| End
of Option ARMs?
Last
week I found an ally. John C. Dugan is head of the
Office of the Comptroller of the Currency, a government
body that regulates much of the banking industry.
His office has the ability to make a rule and make
it stick. Hooray!
In
a speech to the Consumer Federation of America,
he said that the Option ARMs, those with the potential
for negative amortization, raised issue both about
protection of consumer who borrowed under these
terms and the soundness of the lenders who made
the loans. I think he is correct, as you have also
heard from me during the past year.
One
problem the housing and finance industry faces is
that we are running out of customers. In the past
few years, my industry has refinanced almost every
credit-worthy borrower in the country. As the pool
of available borrowers diminished, our industry
came up with new ways to attract more people. The
first move was to loosen the underwriting criteria.
That made it possible to approve loans for borrowers
who would have been denied in previous years.
The
other move was to re-market the old negative amortization
ARM that had been around since the late 1970s. It
was given a new name, the Option ARM. With this
loan the borrower is obligated to make a minimum
payment at an artificially low teaser rate. Many
of these loans start out at a payment rate of only
1 percent, not enough to even pay the interest that
accrued during the month!
The
borrower also has the "option" of making
a larger payment, the full interest that is due,
or an amount that would amortize the loan over 30
years or even 15 years. That's how it gets this
name.
Now,
you could ask, "If this loan has been around
for so long, why is it so dangerous now?" The
answer is that in the old days, lenders would not
do these loans unless the borrowers were making
a large down payment, 20 percent, or, in later years,
10 percent. Today lenders are routinely offering
100 percent financing using these loans alone or
in conjunction with a piggyback second loan.
In
the old days, borrowers had a cushion of equity
that they had created with their down payment, and
lenders felt secure because the equity in the property
protected them in the event of foreclosure. Today,
such protections rely solely on whatever increase
in value results from improvement in market value.

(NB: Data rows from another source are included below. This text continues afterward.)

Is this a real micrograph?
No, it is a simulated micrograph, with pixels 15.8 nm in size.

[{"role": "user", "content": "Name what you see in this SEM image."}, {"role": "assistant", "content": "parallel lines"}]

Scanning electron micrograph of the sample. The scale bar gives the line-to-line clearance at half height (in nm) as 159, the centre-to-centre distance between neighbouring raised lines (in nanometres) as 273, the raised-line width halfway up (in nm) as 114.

That has been good for the last few years, but we
can't count on this happening every year.
What
happens with this type of loan is that when the
borrower makes a payment that is less than the interest
due, the unpaid amount is added to the principal
balance. At the end of 5 years, the loan terms provide
that the loan become fully amortizing with payment
at the current interest rate calculated by adding
the margin to the index.
I
did a spreadsheet showing what might happen with
such a loan over 5 years. I took a $400,000 loan,
typical for California these days. In your area
you can adjust the loan size but the relative numbers
are accurate. At the current interest rate of 6
percent, the interest due is $2,000 per month. However,
the obligatory payment is only $1,286.56, and it
would increase by 7.5 percent each year. In this
example, the $713.44 unpaid interest would be added
to the principal. I assumed that rates would rise
modestly from 6 percent today to 7 percent.
At
the end of 5 years, the principal owed had risen
from $400,000 to $447,000. Worse, the new obligatory
payment rose to $3,160.50, almost two and one-half
times the original payment of $1,286.56. Frankly,
some of the people with these loans simply will
not be able to make that payment and will have to
sell or face foreclosure.
If
the market values increase by 20 percent in that
same period, from $400,000 to $480,000, they
can sell, pay the real estate broker a 6 percent
commission, netting $451,000. They still have to
pay off the $447,000 which gets them only $4,000
which almost certainly will be eaten up by other
selling costs. Net return? Zero!
I
saw a report that said the over 30 percent of the
loans being done today are these types of loans.
So multiply this situation by 2 or 3 million and
you can see why Mr. Dugan and I are concerned about
the future. No one in power listens to me, but,
thankfully, he can have a significant effect on
the future by putting severe restrictions on the
industry. I hope he does.
If
you know someone who has this type of loan, I hope
you will encourage them to refinance now into a
loan product that better fits their needs and goals.
Be
careful out there.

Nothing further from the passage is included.